I've been a fan of Dilbert since my college days, and I'm pleased that the strip is still going strong. I didn't know much about Dilbert creator Scott Adams so I decided to check out How to Fail at Almost Everything and Still Win Big: Kind of the Story of My Life. Part testimonial, part biography, part self-help, Adams gives his readers and fans plenty to think about in a no-nonsense, experiential style familiar to Dilbert readers. Here are some nuggets I liked:
"One should have a system, not a goal." Adams says goals are for losers. If someone has a goal, time spent trying to achieve that goal is "a state of nearly continuous failure that they hope will be temporary." Once you achieve a goal, "you realize you just lost the thing that gave you purpose and direction." One the other hand, people using a system "succeed every time they apply their systems, in the sense that they did what they intended to do." This, to me, is revelatory.
Adams's diet plan holds a lot of appeal for me, too: "I eat as much as I want, of anything I want, whenever I want." That's a plan I can follow! The key for him, though, is the catch. "Once you want to eat the right kinds of food for enjoyment, and you don't crave the wrong kinds of food, everything else comes somewhat easily." So begins a lengthy discussion about training yourself to crave the right things. As Adams puts it, "I set out to hack my brain like a computer and rewire the cravings circuitry." This fits the systems over goals mindset, and makes a lot of sense, but getting there is not easy.
Similarly, Adams's exercise advice is simple: "Be active every day." Make things you enjoy become a habit. Don't try to force yourself to do something you don't like or aren't suited for. That involves willpower and "any system that depends on willpower will fail." (Same goes for diet.)

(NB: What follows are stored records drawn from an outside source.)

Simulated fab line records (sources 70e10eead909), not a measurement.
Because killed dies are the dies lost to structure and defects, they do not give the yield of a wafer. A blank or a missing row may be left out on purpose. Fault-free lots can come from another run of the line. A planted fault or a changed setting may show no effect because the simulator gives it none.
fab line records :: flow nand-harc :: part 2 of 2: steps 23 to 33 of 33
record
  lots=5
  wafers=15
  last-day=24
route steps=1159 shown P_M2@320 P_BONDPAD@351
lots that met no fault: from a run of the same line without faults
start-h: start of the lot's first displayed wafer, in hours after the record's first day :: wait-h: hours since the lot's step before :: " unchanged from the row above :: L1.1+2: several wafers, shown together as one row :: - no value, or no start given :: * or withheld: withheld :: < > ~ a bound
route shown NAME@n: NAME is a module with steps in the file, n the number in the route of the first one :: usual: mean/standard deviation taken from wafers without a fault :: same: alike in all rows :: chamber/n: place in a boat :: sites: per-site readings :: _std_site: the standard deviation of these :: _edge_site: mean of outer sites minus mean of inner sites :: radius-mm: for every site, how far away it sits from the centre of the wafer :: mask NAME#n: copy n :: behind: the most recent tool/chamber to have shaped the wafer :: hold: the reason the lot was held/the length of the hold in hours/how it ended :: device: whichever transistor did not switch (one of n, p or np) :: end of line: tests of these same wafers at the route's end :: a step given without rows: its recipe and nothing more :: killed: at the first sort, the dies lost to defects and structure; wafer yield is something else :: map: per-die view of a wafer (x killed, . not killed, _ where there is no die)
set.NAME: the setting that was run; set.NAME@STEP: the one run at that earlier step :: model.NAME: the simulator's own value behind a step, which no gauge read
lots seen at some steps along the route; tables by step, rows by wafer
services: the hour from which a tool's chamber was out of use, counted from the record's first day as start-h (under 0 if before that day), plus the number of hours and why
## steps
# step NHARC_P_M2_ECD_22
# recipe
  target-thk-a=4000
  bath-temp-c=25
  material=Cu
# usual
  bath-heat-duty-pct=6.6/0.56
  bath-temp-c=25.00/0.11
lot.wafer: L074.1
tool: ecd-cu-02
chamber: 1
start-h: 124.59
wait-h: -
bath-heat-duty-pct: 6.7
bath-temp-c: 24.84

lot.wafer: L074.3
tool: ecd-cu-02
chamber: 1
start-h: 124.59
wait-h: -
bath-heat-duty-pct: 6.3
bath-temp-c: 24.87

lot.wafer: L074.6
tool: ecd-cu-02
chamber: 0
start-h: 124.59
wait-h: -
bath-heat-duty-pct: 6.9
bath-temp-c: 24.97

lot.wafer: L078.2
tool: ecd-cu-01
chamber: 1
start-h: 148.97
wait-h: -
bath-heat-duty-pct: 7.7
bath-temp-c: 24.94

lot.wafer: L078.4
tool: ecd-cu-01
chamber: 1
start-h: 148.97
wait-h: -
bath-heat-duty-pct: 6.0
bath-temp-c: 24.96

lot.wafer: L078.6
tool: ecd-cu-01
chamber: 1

Adams has plenty of other thoughts, which may or may not be called advice. He just talks about what has--and what hasn't--worked for him in business and life. One of his apparently controversial practices is his spoken affirmations, "the practice of repeating to yourself what you want to achieve while imagining the outcome you want." He said some people have criticized his affirmations as sounding like magic or something. It does sound a little goofy, but I could see it working.
Adams approaches this book with a lot of humility, in that he recognizes that what works for him may not work for you and me. Yet his record speaks for itself; clearly he has met success in his life and work, in large part due to the factors, behaviors, and decisions he describes here. He leaves the reader with a parting note that perhaps something he said with stick with us and help us make a difference in our own life and work. Sounds reasonable to me!